Bobby Barnard has lived his whole life with a soundtrack.

“When I was real young, I had an older brother bringing home the Elvis records and the Buddy Holly records and Jerry Lewis and so forth, the original guys, and I was just a little squirt hearing them and got hooked then. By the time the Beatles came around I was a full fledged musical nut,” Barnard said.

He graduated from high school, went to college for a semester, then decided to work at a place where he could be surrounded by music all day long.

“That’s when I decided to try to get my foot in the door and start a record store, and I had a chance to do that in Denver, Colorado,” he said.

“There was a company store that had just started and they were franchising it out and it was called Budget Tapes and Records.”

Barnard and his brother bought a franchise and moved to Colorado to run the store.

After a few years, he ended up in Houston at United Record distributors, where he tried to convince his boss to open up a record store.

“Finally my existence in Houston, like I think normal people would get tired of it – who weren’t born there – I soured on Houston and looked for a way out. San Marcos was a great location for a store, and here I am still, 32 years later,” Barnard said.

He opened up Sundance Records, a classic record store that carries every genre of music.

“Most of us have been kind of tossed aside, the little guys have,” Barnard said. “The music business kind of changed here in the last 10 years. It’s gone through some changes and the little guy record stores have been shoved aside.”

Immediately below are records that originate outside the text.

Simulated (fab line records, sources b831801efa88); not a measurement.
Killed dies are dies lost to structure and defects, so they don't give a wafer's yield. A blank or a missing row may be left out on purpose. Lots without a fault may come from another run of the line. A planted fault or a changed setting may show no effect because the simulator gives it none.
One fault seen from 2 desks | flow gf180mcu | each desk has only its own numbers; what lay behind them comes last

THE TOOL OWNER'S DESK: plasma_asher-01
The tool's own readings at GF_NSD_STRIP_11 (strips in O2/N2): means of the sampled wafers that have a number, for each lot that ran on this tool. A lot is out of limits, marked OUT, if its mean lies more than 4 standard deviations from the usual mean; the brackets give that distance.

Barnard said he still has loyal customers, especially from Texas State University, but most big-name recording artists choose to put their albums in large stores like Wal-Mart and Best Buy. Those stores can buy hundreds of thousands of CDs to be distributed to all of their store locations, he said.

“It’s real convenient for the record label to be able to sell to one account.”

Barnard said he carries a lot of local bands in his store that larger stores don’t sell.

“That’s what we do focus on. We can find a little niche and keep this going. We can carry things that those guys won’t have, so you try to provide something for the customers that you can’t find at the big stores,” he said.

Tickets are one of those things.

“We’ve always sold concert tickets for events in this area since the 70’s,” he said.

Barnard said he doesn’t have a favorite album, he just listens to what he’s in the mood for. But he said the Beatles were a definite influence on his life and rock ‘n’ roll.

“They were so polished, you know? They really took music to another level with the group effect. Until that time, mostly everybody was individuals. You had singers and you had session players that backed up most popular singers. There were very few groups, much less a group that would kind of grab everybody’s attention in the whole world like the Beatles did,” Barnard said.

He said the popularity of the Beatles was what enabled rock ‘n’ roll record stores to open.

“That was the turning point for music. By 1971, 72, music was so established that people were starting rock record stores. It kind of legitimized it,” he said.

Barnard has been through 8-tracks, reel-to-reels, cassettes tapes, CDs and MP3s.

“I think CDs kind of replace the cassette. It’s the mobile music. You can take it anywhere, you can play it on anything and record it on your iPod,” he said. “If you really want to keep something, you go out and buy the record. Well, I would. It seems like that would be the best form, but I’m speaking from old fashioned perspectives.”

The record industry is the only one that Barnard has ever known and he wouldn’t have it any other way.

“When you grow up and when you decide what you want to do in life, don’t you always envision doing something that you like? That supersedes, for me, making big money. I want to do something that I love doing and so I don’t really imagine myself doing anything else,” he said. “Then getting up and going to work is not really work. You want to be there and you look forward to it, and I think that shows as you go through life. Being happy is really most important and I think doing something that you like to do for a living is where you want to be.”